REVIEW: Mdeilmm: Mole Speech (2024) by Hélène Cixous

Cover, Fail Better by Hal Foster. Image Courtesy Duke University Press.

REVIEW
Mdeilmm: Mole Speech (2024)
By Hélène Cixous
Translated by Peggy Kamuf Hardcover ($25)
University of Chicago Press

By Mána Taylor

I was unsure whether the narrator was alive or not. Early on, she professes “Maman, I committed a murder.” She is speaking to us from a non-place, but her son is there. So is Kafka’s The Idiot, who presents himself as a character. Mdeilmm: Mole Speech (2024) by Hélène Cixous and translated by Peggy Kamuf is a striking reflection on life, death, and language. Referencing many texts, including Victor Hugo’s The Last Day of a Condemned Man, it weaves in segments from literature and life to form a portrait of a person searching for herself. 

“I am writing this in human time it is not I who am dead, the soul accepts to occupy my body without being asked to do so, because from my study all my senses give onto the universe. I do not command. I state.” The book flows from segment to segment, weaving in her personal family history and scans of old documents, unclear what purpose they reveal in the context of the narrator’s identity, but we accept them as readers. They are beautiful to look at. It feels as though she is offering clues as we search, alongside her, for clarity. The book is heavily poetic, it often felt like pushing through thick fog to see a landscape. 

Hélène Cixous and her narrator frequently break the fourth wall, speaking from the place of writing. “I should call this book: Mdeilmm. This idea enchants me. It is just and noble. I end by giving into it and propose it to my editor.” The title Mdeilmm stems from this word that emerges out of thin air and becomes an attachment to the narrator in the second half of the book. It relates to our impression that she is playing with death, conversing between realms, and perhaps even dreaming. Perhaps she is in a heavenly realm, conversing to the dead at a large roundtable. From an interview in November Mag, I discovered that Cixous had children young; when she was in her twenties. In her latest book previous to this one Well-kept Ruins, we learn her mother has passed away. It tints Mdeilmm: Mole Speech with this imagery of Cixous being in the middle, in the middle of her parents and her children. “To be born is not to be, it is to make the acquaintance of infinite fragility.”

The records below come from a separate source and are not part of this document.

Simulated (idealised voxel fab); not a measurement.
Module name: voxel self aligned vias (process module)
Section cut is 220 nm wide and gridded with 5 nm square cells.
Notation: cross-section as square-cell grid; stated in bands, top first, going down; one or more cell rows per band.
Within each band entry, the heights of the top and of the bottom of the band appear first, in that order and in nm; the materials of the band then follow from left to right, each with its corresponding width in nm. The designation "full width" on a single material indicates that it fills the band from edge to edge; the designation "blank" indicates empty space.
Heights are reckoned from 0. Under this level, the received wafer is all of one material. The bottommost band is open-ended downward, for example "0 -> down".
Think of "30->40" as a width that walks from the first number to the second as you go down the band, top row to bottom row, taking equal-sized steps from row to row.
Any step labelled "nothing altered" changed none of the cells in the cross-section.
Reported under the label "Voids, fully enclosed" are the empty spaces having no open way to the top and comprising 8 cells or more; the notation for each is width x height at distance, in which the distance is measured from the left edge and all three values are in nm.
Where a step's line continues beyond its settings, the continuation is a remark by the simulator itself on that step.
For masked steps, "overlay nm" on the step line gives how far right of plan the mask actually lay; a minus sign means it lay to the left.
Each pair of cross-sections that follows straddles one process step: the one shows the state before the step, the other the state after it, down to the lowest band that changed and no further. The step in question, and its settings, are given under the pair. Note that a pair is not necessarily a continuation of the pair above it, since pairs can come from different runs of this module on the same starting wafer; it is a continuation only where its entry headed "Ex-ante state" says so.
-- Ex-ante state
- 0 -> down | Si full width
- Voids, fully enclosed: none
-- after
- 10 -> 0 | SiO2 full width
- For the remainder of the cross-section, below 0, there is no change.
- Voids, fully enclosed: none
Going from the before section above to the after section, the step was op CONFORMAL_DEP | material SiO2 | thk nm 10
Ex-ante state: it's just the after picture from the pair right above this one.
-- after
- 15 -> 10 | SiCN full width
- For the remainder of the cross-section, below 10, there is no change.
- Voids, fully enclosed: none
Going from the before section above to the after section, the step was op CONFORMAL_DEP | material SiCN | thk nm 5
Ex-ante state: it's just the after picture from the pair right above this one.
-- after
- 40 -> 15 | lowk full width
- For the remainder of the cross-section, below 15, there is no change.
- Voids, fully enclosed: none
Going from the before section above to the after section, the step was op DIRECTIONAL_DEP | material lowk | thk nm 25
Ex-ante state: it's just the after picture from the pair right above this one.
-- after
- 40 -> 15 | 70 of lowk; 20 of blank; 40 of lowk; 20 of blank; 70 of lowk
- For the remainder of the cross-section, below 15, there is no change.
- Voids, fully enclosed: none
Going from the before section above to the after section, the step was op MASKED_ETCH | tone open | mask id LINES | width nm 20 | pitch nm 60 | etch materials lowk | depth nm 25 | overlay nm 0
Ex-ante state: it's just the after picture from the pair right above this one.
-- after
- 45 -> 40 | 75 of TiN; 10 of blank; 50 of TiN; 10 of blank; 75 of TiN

The word itself “Mdeilmm” was reported to have been uttered by the spirit of Shakespeare when called upon during a séance procured by Victor Hugo. So the story goes in the book, like a family myth that gets passed down generation to generation. “One could compare Mdeilmm to a meteorite, Mdeilmm has crossed one of my supranatural nights, like a little shining star in my darkness.” The word shapes Cixous’ argument for language, for random occurrences of speech that bring emotion even if they are not “real” words. She holds onto it for life, for sustenance, bridging two worlds together. By speaking to us across literature, she is able to procure infinite stories and use language as an artform. Often not using punctuation or spinning sentence structures, Hélène Cixous has the ability to make us think for centuries.